15 years of Queens of Steel: Tania

We Queens of Steel are turning 15 years old in 2020 and we want to celebrate it in different ways, like with a series of short «interviews» with colleagues, collaborators, artists involved in the Metal community in any way, in any discipline, to conmemorate these years through music, gigs and, in a nutshell, through moments.
Today myself (the founder of Queens of Steel) I’m gonna answer to my own questions. Yes, I’m interviewing myself. It’s pretentious, I know, but well, I was bored and… Moreover, we are talking to everyone that has been part of our (not road) crew so, why not talking to myself? So here’s my speech.

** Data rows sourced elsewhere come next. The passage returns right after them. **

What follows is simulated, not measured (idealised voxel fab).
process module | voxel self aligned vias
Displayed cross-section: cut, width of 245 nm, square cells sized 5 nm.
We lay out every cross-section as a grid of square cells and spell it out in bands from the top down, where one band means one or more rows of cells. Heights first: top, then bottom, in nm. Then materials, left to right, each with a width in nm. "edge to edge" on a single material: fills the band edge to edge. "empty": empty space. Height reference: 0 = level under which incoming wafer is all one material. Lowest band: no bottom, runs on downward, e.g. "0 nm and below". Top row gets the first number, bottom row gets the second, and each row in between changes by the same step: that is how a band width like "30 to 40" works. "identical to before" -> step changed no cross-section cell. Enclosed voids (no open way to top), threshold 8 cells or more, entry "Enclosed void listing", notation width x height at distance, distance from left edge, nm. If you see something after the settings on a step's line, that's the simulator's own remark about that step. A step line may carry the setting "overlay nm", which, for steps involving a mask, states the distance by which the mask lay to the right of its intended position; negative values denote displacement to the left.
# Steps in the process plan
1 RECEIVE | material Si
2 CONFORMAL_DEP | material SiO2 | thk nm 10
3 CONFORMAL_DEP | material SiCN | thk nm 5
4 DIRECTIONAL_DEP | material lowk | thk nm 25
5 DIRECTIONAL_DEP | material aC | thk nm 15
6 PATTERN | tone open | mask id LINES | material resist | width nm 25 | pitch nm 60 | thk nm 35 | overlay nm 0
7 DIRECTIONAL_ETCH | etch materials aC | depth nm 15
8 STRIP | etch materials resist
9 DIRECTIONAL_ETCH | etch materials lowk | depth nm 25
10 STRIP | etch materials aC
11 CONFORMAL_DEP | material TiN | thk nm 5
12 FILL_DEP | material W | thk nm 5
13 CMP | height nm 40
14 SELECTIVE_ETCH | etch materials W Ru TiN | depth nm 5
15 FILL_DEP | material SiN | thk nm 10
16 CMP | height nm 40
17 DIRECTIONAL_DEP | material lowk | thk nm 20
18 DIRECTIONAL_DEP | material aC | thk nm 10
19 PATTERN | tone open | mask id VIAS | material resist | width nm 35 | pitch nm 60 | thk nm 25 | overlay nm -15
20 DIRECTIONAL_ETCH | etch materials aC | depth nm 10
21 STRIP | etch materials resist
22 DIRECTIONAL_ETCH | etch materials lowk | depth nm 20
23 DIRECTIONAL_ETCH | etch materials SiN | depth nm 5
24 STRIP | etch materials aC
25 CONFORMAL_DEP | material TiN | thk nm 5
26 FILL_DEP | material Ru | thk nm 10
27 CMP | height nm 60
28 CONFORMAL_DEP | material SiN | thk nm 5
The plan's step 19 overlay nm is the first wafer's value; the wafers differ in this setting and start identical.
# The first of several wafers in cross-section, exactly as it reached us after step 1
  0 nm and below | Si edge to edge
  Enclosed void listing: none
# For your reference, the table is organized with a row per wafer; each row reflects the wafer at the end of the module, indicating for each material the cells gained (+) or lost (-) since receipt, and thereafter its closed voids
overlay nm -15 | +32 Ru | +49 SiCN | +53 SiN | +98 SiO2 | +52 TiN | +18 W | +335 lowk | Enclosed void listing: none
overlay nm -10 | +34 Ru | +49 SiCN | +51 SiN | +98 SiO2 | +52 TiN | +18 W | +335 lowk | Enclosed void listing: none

-We Queens of Steel have been annoying people for 15 years now. During these years a lot of albums have been released. What albums do you specially remember or are your favourites of these last 15 years? Those you have pretty much scratched.
Anything In Solitude. No-brainer. Specially «The World. The Flesh. The Devil». The Devil’s Blood. And Antichrist. Yes, broadly too. One of my favourite Thrash Metal bands of the last years. Also the first Black Magic and the first The Tower. I remember 2014 because of those two very records. Beyond’s album. Killer. And «Epitome of Darkness», by Repugnant. Degial’s debut album also stuck. Even though I’ve played that opus a lot of times just to listen to «Swarming». I still love Enforcer’s «Diamonds». I could stop and think and mention albums from these last months too, but the ones I just mentioned are those that have stuck with me and the ones I always go back to after several years.

-And the split up you regret the most?
I don’t believe in split-ups. The band that hasn’t done that yet, will reunite at any future KIT. But some deaths felt strange, like Lemmy’s. He had always been there and it felt like he would always be. Sometimes I realise I haven’t fully made my mind to the fact he’s not alive anymore. But that’s the magic of art; the creator lives in their work eternally. Also Mark Shelton’s passing hit near home, because it was unexpected and specially because, after so many chats, felt more personal. And I know I will regret the death of some KISS members, because they were my soundtrack while growing up. Because somehow, I’ve spent more time with them than with some people close to me.

-All of us tend to attend gigs, festivals… During 15 years we’ve spent a lot of time in airports, trains, cars. What is the show or festival you recall with special affection?
I remember the first festivals, of course, specially the first one, Metalmania 2003 (Slayer, Dio, Immortal…). The first time I saw KISS in 2010 (next to what I believed was a Nicke Andersson’s copycat. «Look at him, with the cap», I thought. Unaware that the support act had been Imperial State Electric). Also when I saw King Diamond for the first time last year at Rockfest. Watain in Uppsala with In Solitude and Degial was special. A microcosmos was formed. The feeling all three bands conveyed was like the one of life making its way through and rising from the Death. And I had a lot of fun at the only edition of The Fires of Samhain, in Dublin. It was a constellation of different things; attending a festival due to a personal project for the first time ever, all the people I met…

-They are a lot of years if you think about it. Which would be your most memorable moment(s)? A milestone or achievement, on a personal and/or musical level.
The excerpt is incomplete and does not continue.